I said that'd be great. And then we both mostly forgot about it.

Except that then I got home after visiting my parents this Christmas and there was a big box waiting for me.

For the most part, this box contains what you'd expect it to: a bunch of pretty interesting stuff, some of it semi-valuable. For the most part.

There's one item in it, though....you'll see it later. Anyway, I have offered to give it back, because, while we're certainly friendly, I don't know that this guy really meant to send me a Holy Grail.

So, here's what was in the box.

First: some 1st-3d ed. D&D books and 3d-ed modules:



A whole bunch of Polyhedron magazines:



Some other magazines:



Murphy's Rules:



A couple of really obscure items. If anyone knows anything about "The Finding Of Morillion" please tell me about it. "You Bet Your Life" is a tournament module from Michicon VIII.

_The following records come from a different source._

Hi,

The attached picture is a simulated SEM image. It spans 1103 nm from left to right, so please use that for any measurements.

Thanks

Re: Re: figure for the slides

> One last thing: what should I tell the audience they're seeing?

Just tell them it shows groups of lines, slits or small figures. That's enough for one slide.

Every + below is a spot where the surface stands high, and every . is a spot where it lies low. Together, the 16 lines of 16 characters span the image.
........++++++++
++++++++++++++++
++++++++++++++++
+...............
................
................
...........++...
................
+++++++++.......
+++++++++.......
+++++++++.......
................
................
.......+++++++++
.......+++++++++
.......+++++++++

Some classic Judges' Guild stuff; the first edition of the First Fantasy Campaign is pretty valuable:



A closer look at one of the items; third and fourth editions of this are cheap and common, but the "Collectors Edition" first JG edition, I haven't been able to find pricing for:



A copy of Chainmail, Third Edition, Fourth printing. Not particularly rare, but kinda cool:



And then there's the last item.

The one that I am honor-bound to return if the donor wants it back. 'Cause I really don't believe he knew what he was giving me. (EDIT: I do get to keep it!)

Because....well, really.



This was not one of the ones in the Acaeum's registry (I have since sent them a scan). I don't know why Jim Ward, who had nothing to do with this product, signed the cover (except, probably, that it was what the original owner had on him for Jim to sign at Origins 79). (EDIT: Jim Ward ran it for the man who sent it to me, so that's why he signed it. That must've been something.)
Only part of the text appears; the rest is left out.